I have often heard the slogan that "a matrix algebra has no deformations," and I am trying to understand precisely what that means. While I would be happy with more general statements about finite-dimensional semisimple algebras over non-necessarily algebraically closed fields, I am mainly interested in the case when the base field is $\mathbb{C}$, so the question is phrased in terms of matrix algebras over $\mathbb{C}$. I will state the question in three different contexts, in increasing order of interest to me, and say what I know about each one.
Formal Deformations
A formal deformation of an associative $k$-algebra $A$ is a $k[[h]]$-bilinear multiplication on $A[[h]]$ of the form
$$ a \cdot b = ab + m_1(a,b)h + m_2(a,b)h^2 + \dots $$
where the first term is given by the original multiplication on $A$. This type of deformation is connected with the Hochschild cohomology $HH^\bullet(A)$. As I understand it, for a semisimple algebra $A$, the Hochschild cohomology vanishes in degree $\ge 1$, and this implies that a matrix algebra has no deformations in the formal sense. So I guess there isn't much of a question so far.
Deformation of Structure Constants
In this context, we fix a natural number $n$ and a vector space $V$ with a fixed basis $a_1, \dots, a_n$, and we consider associative algebra structures on $V$. The structure constants of an algebra $A$ with underlying vector space $V$ with respect to this basis are the complex numbers $c_{ij}^k$ such that
$$ a_i a_j = \sum_{k}c_{ij}^k a_k, $$
and these numbers clearly determine the algebra. This gives us a point in $\mathbb{C}^{n^3}$. Associativity gives us some polynomial constraints on the structure constants, so we can think of the collection of $n$-dimensional associative algebras as some kind of algebraic variety in $\mathbb{C}^{n^3}$. (I know very little algebraic geometry, so please excuse/correct me if am using the wrong terminology.) Since one can take many different bases for an algebra, this variety overcounts associative algebras.

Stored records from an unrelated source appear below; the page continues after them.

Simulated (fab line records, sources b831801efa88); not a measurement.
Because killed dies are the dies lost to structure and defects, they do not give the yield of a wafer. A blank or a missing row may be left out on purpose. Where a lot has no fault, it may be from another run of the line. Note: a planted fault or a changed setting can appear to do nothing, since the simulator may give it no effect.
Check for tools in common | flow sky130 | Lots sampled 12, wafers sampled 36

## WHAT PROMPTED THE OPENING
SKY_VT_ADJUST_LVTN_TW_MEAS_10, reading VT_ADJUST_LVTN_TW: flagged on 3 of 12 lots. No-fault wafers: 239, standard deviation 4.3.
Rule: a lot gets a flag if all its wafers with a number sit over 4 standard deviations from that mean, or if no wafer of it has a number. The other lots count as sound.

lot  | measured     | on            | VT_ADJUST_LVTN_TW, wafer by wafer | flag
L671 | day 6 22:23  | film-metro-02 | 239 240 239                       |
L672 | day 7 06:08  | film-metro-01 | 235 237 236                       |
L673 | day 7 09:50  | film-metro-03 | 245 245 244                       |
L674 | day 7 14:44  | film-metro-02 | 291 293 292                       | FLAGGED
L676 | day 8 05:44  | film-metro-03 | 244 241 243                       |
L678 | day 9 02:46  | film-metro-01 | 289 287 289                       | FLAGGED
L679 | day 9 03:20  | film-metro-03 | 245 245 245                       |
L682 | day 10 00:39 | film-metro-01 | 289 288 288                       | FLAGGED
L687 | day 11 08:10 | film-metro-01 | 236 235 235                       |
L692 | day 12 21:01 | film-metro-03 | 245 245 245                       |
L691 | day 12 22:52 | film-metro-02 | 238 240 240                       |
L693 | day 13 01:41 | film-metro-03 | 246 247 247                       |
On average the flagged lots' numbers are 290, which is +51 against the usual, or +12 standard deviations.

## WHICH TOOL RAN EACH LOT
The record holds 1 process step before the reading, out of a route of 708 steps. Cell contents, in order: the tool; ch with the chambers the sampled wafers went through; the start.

I don't know how this is proved, but as I understand things, semisimplicity is a Zariski-open condition in the variety of associative algebra structures, so semisimplicity is preserved under small deformations, and so a small deformation of $M_n(\mathbb{C})$ is still semisimple.
Question 1
Is the property of being a matrix algebra preserved under deformation of structure constants?
Deformation of Relations
This is the most flexible setting, and the one in which I am most interested. Here we consider algebras with a fixed collection of generators and a fixed number of relations, and we allow the relations to vary smoothly. This allows the dimension of the algebra to vary as well. However, this is also the hardest notion to formalize.
An example will illustrate what I mean. Consider the family of algebras
$$ A_t = \mathbb{C}[x]/(tx^2 -x),$$
where $t$ varies in $\mathbb{C}$. Clearly there is a drop in dimension at $t=0$, although generically the dimension is constant. A slightly more complicated example is given by the family $B_t$, where
$$ B_t = \mathbb{C} \langle x,y \mid x^2 = y^2 = 0, \quad xy + yx = 2t \rangle.$$
In this example the dimension is constant, but at $t=0$ one has the exterior algebra $\Lambda(\mathbb{C}^2)$, while for $t \neq 0$ this is the Clifford algebra of $\mathbb{C}^2$ with respect to a nondegenerate bilinear form, and hence $B_t \simeq M_2(\mathbb{C})$ for $t \neq 0$.
Question 2
What is a good way to formalize this notion of deformation?
A first guess would be something like this: fix a space of generators $V$, a number of relations $k$, and a base manifold $M$ (in my above examples $M=\mathbb{C}$). To limit things a bit, I guess I would like to consider only quadratic-linear relations. Allowing these relations to vary means giving a smooth function
$$F : M \to \mathrm{Gr}_k(\mathbb{C} \oplus V \oplus V^{\otimes 2})$$
and considering the "bundle" (sheaf?) of algebras
$$ A_p = T(V)/ \langle F(p)\rangle, \quad p \in M $$
over $M$.
However, I'm not sure if that completely captures what I want. I might also insist that the projection of each $F(p)$ onto $V^{\otimes 2}$ has no kernel (which is not the case for the first example I described, but is the case for the second).
Question 3
Given the setup just described (or an appropriately modified version of your choosing), what are some conditions on $M$, $F$ such that the property "$A_p$ is a matrix algebra" is local on $M$?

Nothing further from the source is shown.